Early morning bustle, farmhouses with porches, trades fading into oblivion and old ladies wearing kerchiefs and gathered skirts, in a traditional community: photographer Zsófia Mohos has been capturing the everydays and stories of Kisecset, a small village in northern Hungary for almost a decade. A series of frozen, fleeting moments from a closed world. Interview!
Tell us about the background story of your photo series: what is your connection to this land?

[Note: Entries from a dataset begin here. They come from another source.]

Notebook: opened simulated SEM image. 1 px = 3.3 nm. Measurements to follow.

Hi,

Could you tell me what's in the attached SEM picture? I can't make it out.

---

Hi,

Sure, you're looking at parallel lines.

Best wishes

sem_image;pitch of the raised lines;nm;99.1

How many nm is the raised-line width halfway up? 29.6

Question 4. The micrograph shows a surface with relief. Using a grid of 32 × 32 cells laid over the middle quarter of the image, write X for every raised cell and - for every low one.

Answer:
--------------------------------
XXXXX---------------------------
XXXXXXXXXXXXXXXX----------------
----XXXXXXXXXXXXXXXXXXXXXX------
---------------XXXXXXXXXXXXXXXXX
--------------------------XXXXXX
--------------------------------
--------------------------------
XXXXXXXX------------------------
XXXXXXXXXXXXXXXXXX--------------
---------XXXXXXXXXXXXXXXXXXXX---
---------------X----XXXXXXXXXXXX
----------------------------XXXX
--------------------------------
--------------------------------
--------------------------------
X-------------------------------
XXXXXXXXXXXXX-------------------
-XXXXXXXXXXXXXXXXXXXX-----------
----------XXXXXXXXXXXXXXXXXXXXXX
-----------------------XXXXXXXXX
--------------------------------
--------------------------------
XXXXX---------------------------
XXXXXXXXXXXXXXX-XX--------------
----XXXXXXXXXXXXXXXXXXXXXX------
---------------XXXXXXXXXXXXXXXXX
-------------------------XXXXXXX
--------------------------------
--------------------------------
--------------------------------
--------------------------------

I have spent a lot of time in Kisecset with my grandmother and my parents since I was little. My grandmother purchased a farmhouse there that had practically no windows or roof in the eighties. She was born in the countryside, too – and even though later on she moved to Budapest – the village way of life was close to her. She slowly but steadily renovated the house and cultivated the land. As a kid I really loved to be there, as there was always something exciting going on. A family with a bigger farm lives next door, the elderly members are around the age of 80 today. Driving tractors, carrying hay, feeding duck, pig slaughtering: I took part in everything, I sat on top of the hay in the trailer, I got up at five in the morning to accompany ‘Zsuzsika néni’, the elderly lady and help her while the sheep grazed before the heat.
The village accepted me, as if I was born there. I got to know all villagers, as we were riding around on our bikes with my friends. And then suddenly I saw that there were less old ladies slowly making their way home after church, and the gardens and houses looked more and more deserted and abandoned. I felt that a world I loved being a part of was fading and dwindling away into nothingness before my eyes. I have always felt that this ‘old’ way of life is the real, the true one. I consider it my mission to capture everything that is left of it – while I still can.
You named your series ‘Görbeország’ (Crooked Country): why did you feel that this name captures the essence and message of the series the most?
This is how Kálmán Mikszáth called his motherland, Palócföld (the Land of the Palóc). I first wrote it as a commentary to a photo portraying a muddy, crooked dirt road in December. Then I started to use it more frequently, and this also became the title of my photo book, because it expresses why I like this area vividly: it’s nice and lovely. This title describes a somewhat mythical, closed world, it’s exactly like Palócföld.
Your images are in fact not documentarist socio-photographs, as they portray the moments captured in an idyllic, glorified manner. What is the goal of your series exactly?
I always have a two-fold goal: on the one hand to convey to the people living there how valuable they are – this is why I keep going back with paper photographs, to cause them joy.
In addition, my main goal is to take photos allowing many of us to recognize old summers, and a world we have all been (and still are) a part of. Perhaps many of us have memories of running around barefoot in the yard, chasing after chickens, or listening to grandma telling stories while sitting on the small stool, shelling peas. I want to tell about an old, true life with my photos.
Not only did you take photos of the people living in the village, you also listened to them.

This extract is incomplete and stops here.